Yesterday, as I was walking home I spied a black Jansport tossed into the bushes alongside a main road. The backpack was obviously stuffed to the brim with something. I stopped for a minute to consider my options. It felt like a gameshow. Behind door number one could be a slew of options: a bundle of interesting letters and photos I could voyeuristically enjoy, tons of pot, money I'd wrestle with taking home, a human head, a gun, a baby, a kitten, a pie, a basketball (I once got in trouble in elementary school for stuffing a basketball inside the backpack of a red-headed boy I despised...so I know these things happen).
My bet was on the grimmer of these choices. That's the problem with snooping like that--people don't usually throw back-packs filled with harmless objects out of windows. Perhaps as soon as I picked it up, a police duo would blindside me and arrest me for possession of THE WEED. Or maybe the human head would permanently alter my sanity. Or some hoodlums would begin to stake out in front of my house once they realized I had their stash of guns.
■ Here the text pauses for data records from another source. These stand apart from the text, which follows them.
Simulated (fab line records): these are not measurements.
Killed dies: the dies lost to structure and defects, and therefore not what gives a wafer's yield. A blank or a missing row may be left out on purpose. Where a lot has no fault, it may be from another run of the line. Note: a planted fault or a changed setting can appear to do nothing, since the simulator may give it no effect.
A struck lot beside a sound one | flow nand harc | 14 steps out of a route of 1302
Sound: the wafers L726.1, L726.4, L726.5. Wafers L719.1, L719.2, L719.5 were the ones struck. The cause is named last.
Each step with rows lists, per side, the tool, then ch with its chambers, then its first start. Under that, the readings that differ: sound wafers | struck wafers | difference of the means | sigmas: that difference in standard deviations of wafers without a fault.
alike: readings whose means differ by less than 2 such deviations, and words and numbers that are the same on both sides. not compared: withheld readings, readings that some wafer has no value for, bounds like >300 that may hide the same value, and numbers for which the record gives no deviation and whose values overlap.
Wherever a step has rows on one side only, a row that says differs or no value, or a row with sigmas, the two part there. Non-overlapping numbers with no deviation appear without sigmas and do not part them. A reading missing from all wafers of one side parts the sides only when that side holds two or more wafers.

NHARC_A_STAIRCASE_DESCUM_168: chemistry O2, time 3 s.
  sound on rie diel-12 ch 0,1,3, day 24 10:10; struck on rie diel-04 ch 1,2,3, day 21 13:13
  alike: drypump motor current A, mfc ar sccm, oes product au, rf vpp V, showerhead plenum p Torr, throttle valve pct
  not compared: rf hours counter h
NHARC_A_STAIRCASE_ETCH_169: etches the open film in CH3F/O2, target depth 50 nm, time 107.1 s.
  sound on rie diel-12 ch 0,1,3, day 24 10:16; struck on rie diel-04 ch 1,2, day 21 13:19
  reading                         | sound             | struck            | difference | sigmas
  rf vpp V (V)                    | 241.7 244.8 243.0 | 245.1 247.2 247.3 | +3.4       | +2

The polar route is that the backpack contained some case-concluding evidence that I could have turned in to the Durham police, perhaps catupalting my name out there is local hero territory, thus setting myself up for free meals at local restaurants, and a general glowing admiration in the wake all of my perambulating.
But instead of picking it up, I just left it there. Nice and cozy in its mystery and brush.